Got Paint Colour Paralysis?

Up to your ears in paint colours? Can’t decide which one to use?   It need not be tricky, and your starting point is probably right in front of you. Ideally you want to make sure it goes with the furnishings that you already have.   A painting or a rug that you love perhaps? Could you paint the room in a shade or hue that would work with both?  Not everyone is drawn to bright, bold colours, so be in the moment and think about what colours you are drawn to.  You probably already know the colours you naturally love and those that you detest.

Have you been keeping a scrap book of all the interiors you like? Been doing any mood boards? (This is why they are so useful people!)  Look through them and magazines and really see what colours are there that you are drawn to.  Is there a common colour thing happening? Perhaps you are drawn to old woods, rustic greys or blues.  If you love blue, is it midnight, pale aqua, or a Wedgewood Powder Blue?  Ask yourself all these questions.   If you are seeking paint colours for your kitchen or bathroom, it is wise to pay attention to finishes like the tiles that you cannot/do not want to change.  This could also a good starting point for your scheme perhaps?

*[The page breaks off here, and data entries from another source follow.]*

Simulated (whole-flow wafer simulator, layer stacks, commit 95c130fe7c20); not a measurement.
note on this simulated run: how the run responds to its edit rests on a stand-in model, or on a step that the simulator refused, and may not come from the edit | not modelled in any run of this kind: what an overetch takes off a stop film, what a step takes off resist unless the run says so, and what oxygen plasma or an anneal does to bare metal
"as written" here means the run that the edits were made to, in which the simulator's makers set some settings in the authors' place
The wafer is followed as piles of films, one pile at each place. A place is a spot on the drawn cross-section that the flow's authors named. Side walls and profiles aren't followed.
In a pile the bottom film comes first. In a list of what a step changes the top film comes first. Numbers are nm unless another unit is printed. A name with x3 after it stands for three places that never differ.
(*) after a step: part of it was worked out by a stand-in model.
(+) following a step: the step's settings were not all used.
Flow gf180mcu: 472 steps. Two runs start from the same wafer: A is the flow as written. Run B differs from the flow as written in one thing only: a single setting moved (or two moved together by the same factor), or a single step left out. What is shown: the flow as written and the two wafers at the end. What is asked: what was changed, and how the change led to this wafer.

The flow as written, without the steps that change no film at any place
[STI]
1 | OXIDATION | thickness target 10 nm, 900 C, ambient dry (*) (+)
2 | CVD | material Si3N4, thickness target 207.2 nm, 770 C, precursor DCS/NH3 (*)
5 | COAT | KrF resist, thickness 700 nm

Pink, apricot, cream and warm woods used with a Cool Light

Pink, apricot, cream and warm woods used with a Cool Light

Pay attention to the orientation of the room that you are painting.  Is it North facing? (We are talking Southern Hemisphere)  Does it get a lot of afternoon sun?  This may be the ideal place to use blues, greens and aquas – cooler colours that will offset the warm sun rays and yellow light entering the room. You only have to think of a sunny, north facing room in February to know that bright orange or red will feel totally overwhelming in there!

Conversely a south facing room has cool, blue light, and no sun, so a warmer shade – yellow, reds, pinks will feel good there.  In New Zealand our bathrooms are often on the South side of the house and people paint them blue as they feel this relates to water. Be warned fellow Kiwis, if you paint a bathroom blue, the southern light, coupled with white porcelain and tiles may feel like you are bathing in a chilli bin, not a warm bath!   Consider a warm yellow, ochre or cream instead.

Aqua blue is warmed up here by warm wooden floors.

Aqua blue is warmed up here by warm wooden floors.

Blue is warmed up with wood tones here- in the curtains, table, and chandelier.

Blue is warmed up with wood tones here- in the curtains, table, and chandelier.

After you’ve sorted out whether you are going warm (reds, yellows, oranges) or cool (blues, greens, aquas) and what furnishings you are going to try to tie your paint colour in with, then get the paint charts out.  Not everyone is drawn to bold, clear colours so if you are one of them, then look to the neutral shades of the colour you are thinking of.  Always, always, test the colours out.  2 coats, painted on a big sheet of cardboard.  And use the exact finish you plan to use — high gloss will look very different from matte or eggshell. If you don’t want to deal with test pots, look for a paint company that offers poster-size paint chips and tape them to your wall instead.   Look at them in all lights – morning, noon and night, on rainy days, sunny days, and then at night when you have the lights on. These different lights will all change the paint colour.  If a certain shade doesn’t work in the room, and it is in the same colour family that you are considering using, it will probably work in another room in the house.  This will give flow and continuity to your space.  So, get those overalls on and get started.

Warm terracotta pots and wood tones, help to warm up a neutral, grey, beige.  Greige.

Warm terracotta pots and wood tones, help to warm up a neutral, grey, beige. Greige.